Classic Computer Magazine Archive COMPUTE! ISSUE 87 / AUGUST 1987 / PAGE 8

Commodore Monitor Commands

I have been trying to teach myself to program in machine language, but I haven't been able to figure out how to get my monitor to save the programs I write. I am using a program called "Supermon 64."

Cliff Anderson

All Commodore machine language monitor programs use similar commands for saving, but the syntax differs slightly from one monitor to the next. Say that you want to save a program that occupies memory locations $C000–$C020. Here is the syntax to use from "Supermon 64:"

.S "TEST", 08, C000, C021

(The monitor program supplies the period at the beginning of the command; you type the rest.)

Of course, you would substitute your filename for TEST. The S command stands for Save, and the name inside quotation marks can be any legal Commodore filename. After the filename come three parameters: the device number (use 08 for disk, 01 for tape), the starting address, and the ending address. Notice that the ending address is actually one byte beyond the last byte that you want to save. This peculiarity is common to most Commodore monitors. If you are using the Commodore 128's built-in machine language monitor, the syntax of the save command is the same, except that commas are not needed and you need not put a leading zero in front of the 8.

Here's the syntax for saving the same program using "Micromon," another popular Commodore 64 monitor:

.S C000 C021 "TEST" 08

All the same parameters are present, simply in different order. Whereas Supermon 64 insists that the last four parameters be separated by commas, Micromon expects them to be separated by spaces. Other monitors may use a slightly different syntax.

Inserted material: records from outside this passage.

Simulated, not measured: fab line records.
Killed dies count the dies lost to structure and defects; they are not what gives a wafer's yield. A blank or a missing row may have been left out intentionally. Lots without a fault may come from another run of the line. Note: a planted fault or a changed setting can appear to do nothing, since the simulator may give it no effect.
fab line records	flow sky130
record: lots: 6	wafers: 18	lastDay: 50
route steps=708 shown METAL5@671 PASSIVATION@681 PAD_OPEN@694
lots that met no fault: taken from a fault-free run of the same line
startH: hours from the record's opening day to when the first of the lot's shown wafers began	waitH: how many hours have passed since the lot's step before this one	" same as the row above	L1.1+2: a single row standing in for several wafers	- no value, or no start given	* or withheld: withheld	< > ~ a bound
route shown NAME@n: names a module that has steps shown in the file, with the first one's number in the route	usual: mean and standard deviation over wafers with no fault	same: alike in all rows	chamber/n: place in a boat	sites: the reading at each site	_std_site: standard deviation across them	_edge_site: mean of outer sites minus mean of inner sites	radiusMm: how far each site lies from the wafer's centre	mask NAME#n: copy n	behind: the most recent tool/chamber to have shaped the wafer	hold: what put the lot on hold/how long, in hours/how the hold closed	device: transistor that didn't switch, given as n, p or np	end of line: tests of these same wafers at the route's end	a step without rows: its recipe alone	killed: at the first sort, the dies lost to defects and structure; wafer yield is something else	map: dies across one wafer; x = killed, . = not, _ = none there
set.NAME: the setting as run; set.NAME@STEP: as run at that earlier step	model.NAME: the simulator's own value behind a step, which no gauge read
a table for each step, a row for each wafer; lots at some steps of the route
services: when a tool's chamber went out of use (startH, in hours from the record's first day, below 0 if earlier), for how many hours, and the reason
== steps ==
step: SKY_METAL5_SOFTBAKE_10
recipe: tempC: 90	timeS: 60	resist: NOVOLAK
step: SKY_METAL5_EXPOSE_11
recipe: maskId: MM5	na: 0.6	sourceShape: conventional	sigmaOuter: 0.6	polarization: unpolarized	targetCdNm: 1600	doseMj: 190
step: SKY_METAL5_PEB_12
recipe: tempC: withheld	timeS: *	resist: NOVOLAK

To load a file, you need only specify the filename and device number. Here is a typical monitor load command:

.L "TEST", 08

Again, some monitors may expect to see the device number in front of the filename, or they may insist on a space where the comma appears. Note that all loads from a monitor are nonrelocating: The data goes into the same memory area it was originally saved from.

Another useful trick is knowing how to divert the monitor's output to a disk file or to a printer. If you're examining a long program, for instance, it's much easier to deal with a printed disassembly rather than a disassembly on the screen. The printout lets you see more than one screenful of information at a time and can also be annotated with comments.

A few monitors provide a separate command for printer output (typically, P) or one for generally diverting output (typically, O). Supermon and Micromon don't support printer output or general diversion, but there's still a way to accomplish the job. To illustrate; say that you are using Micromon, which starts at location 49152, and you want a printed disassembly of the first 32 bytes of the program, in locations $C000–$C020. After loading Micromon and performing a NEW, you could enter these commands and press RETURN:

OPEN 4, 4 : CMD 4

The OPEN statement opens a file to the printer (device 4) and the CMD statement diverts to the printer all output that would normally go to the screen. You'll have to type blind, for the most part: When you enter Micromon, you won't see the program's normal display, but characters which you type will still appear on the screen. Enter this command to start Micromon:

SYS 49152

If you are using Supermon and have previously installed it at its normal location, you would substitute SYS 38893 for the preceding command. In either case, you are now in the monitor; the program's normal register display goes to the printer rather than appearing on the screen. This command disassembles the bytes in locations $C000-$C020:

.D C000 C020

The printer prints a disassembly of those bytes and waits for your next command. Exit the monitor with X and then enter this statement to close the file to the printer:


The naked PRINT# statement is needed to insure that all printer output gets sent to that device. The resulting printout will contain a couple of superfluous READY statements in addition to the output from the monitor. Remember, CMD causes all output to be diverted, even BASIC prompts and error messages.

You can divert the monitor's output to a disk or tape file with the same technique. Just open the file before you enter the monitor. This session shows how to send a Micromon disassembly of the bytes in locations $C000–$C020 to a disk file named TEST:

OPEN 2, 8, 2, "0 : TEST, P, W" : CMD 2
SYS 49152
.D C000 C020

Again, you must take care to close the file properly after exiting the monitor. The same method works with Supermon 64; however, you should not start Supermon with RUN after opening the disk file, since RUN has the effect of closing all disk channels (although it doesn't properly close all open files). If you have not yet run Supermon, start it with GOTO 130 rather than with RUN. If it's already installed, restart it with SYS 38893. In much the same way, you can divert the output of other monitor commands such as M (Memory) and R (Registers) that normally print information on the screen.

Supermon 64 and Micromon are both public domain programs, available from many Commodore user groups and other public domain, sources. Supermon 64 is also included in Raeto West's Programming the 64, available from COMPUTE! Books.